- Tibetan Ritual
Tibetan ritual, Mongolian Buddhism, pre-Buddhism, India, magic, myth
In this edited volume, Cabezón brings together eleven chapters by specialists in Tibetan culture and ritual expression. This book began as a collection of papers presented at the 2007 conference "The Practice and Theory of Tibetan Ritual," which drew scholars from various countries and from various subgenres of the field of Tibetan studies (p. 29). The volume manages to reflect a diversity of viewpoints and methodologies without feeling scattered. Two of the eleven chapters are by anthropologists working in Tibetan communities, [End Page 127] and the rest explore topics ranging from a ritual for averting death to the repeated recontextualization of a verse from a Sanskrit Guhyasamāja practice text.
Cabezón's introduction, however, may be the most valuable resource in the book for the reader unfamiliar with the world of Tibetan ritual studies and should certainly be read before the chapters. At thirty-four pages (including footnotes), it provides a readable and concise overview of the progression of the field of Tibetology from a nearly exclusively textual and "high tradition"-based enterprise to its current period of diversification, in which scholars also address a growing body of sociological data about Tibetan and Himalayan societies as well as the more pragmatic orientations that characterize some of the rituals described in this book.
Cabezón also highlights some of the challenges peculiar to the study of Tibetan ritual. As Buddhism came to Tibet, it encountered a land already teeming with spirits that had well-established cults of their own; as these indigenous deities were incorporated into the new cosmos, many found themselves merged with similar Indian deities or added to the retinue of a foreign Buddha. Thus, rituals propitiating deities will often pull heavily from pre-Buddhist sources (e.g., some deities prefer to consume sacrificial blood or flesh, an offering that Buddhists mitigated into cakes representing animals) while at the same time fitting the practices into a Buddhist framework by emphasizing, for instance, the benefit that will accrue to beings if the ritual is effective. This reframing can obscure a practice's origins and muddle clear distinctions between rituals designed to harm and those designed to heal.
Another issue peculiar to the study of magic and ritual in a Tibetan context is the close ties between "magic" and normative practices (a distinction perhaps more important to scholars of comparative magic than to Tibetanists). For instance, in order to expel a harmful spirit from a village, a tantric practitioner might undertake intensive practices that would imaginally transform him or her into a wrathful, blood-drinking deity who could subdue or destroy the offending spirit by the use of mantras and energetically charged substances (such as pills designed to be flung into the air to destroy threatening spirits). The process of transformation and subduing, however, would be understood not as magic but as a wrathful act of compassion on behalf of the inhabitants of the village, with the slain spirit's mind being transferred into a pure land where it could attain liberation. There are, however, practices considered magical or dangerous even by permissive Tibetan standards, and this volume includes an overview of one by a prestigious master of the nineteenth century: "The 'Calf's Nipple' (Be'u bum) of Ju Mipam ('Ju Mi pham)" by Bryan Cuevas. [End Page 128]
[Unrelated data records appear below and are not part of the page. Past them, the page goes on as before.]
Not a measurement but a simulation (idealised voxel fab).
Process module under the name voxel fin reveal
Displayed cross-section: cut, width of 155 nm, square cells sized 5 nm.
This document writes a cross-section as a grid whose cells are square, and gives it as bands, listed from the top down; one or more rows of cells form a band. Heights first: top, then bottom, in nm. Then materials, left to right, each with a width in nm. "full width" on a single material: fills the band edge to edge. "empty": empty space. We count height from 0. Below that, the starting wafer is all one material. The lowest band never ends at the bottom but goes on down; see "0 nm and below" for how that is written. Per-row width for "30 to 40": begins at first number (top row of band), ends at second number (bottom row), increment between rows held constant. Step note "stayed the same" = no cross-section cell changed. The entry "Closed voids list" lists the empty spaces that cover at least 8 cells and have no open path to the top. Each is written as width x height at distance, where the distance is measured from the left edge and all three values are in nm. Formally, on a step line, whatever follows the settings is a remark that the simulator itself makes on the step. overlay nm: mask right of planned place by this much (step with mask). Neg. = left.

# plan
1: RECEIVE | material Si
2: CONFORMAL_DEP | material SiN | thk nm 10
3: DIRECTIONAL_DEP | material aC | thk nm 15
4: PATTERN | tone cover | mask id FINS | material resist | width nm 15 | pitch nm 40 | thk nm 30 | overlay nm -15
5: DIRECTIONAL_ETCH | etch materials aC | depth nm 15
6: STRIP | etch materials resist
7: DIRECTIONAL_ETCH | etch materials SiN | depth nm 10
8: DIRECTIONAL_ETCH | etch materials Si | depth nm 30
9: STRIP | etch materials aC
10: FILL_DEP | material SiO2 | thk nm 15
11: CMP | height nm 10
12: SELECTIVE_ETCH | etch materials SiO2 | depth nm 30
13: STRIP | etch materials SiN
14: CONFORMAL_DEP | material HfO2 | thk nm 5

The chapters themselves, however, generally avoid getting entangled in the problematics of terminology and present, clearly enough for nonspecialists, studies from the greater Tibetan cultural area. Chapter 1, by Nicholas Sihlé, covers the local transformations of tantric practice in a small community in Lower Mustang, Nepal. He explores the adaptation of tantric texts (probably of Indian origin) to local needs by the semiliterate lay priests of the region; in terms of theory, this chapter critiques models of religious communities that recognize only "elite" and "popular" levels of understanding, using the lay priests as examples of a local elite who would nonetheless be seen as ignorant by members of highly specialized monastic or tantric institutions. Chapter 2, by Samten...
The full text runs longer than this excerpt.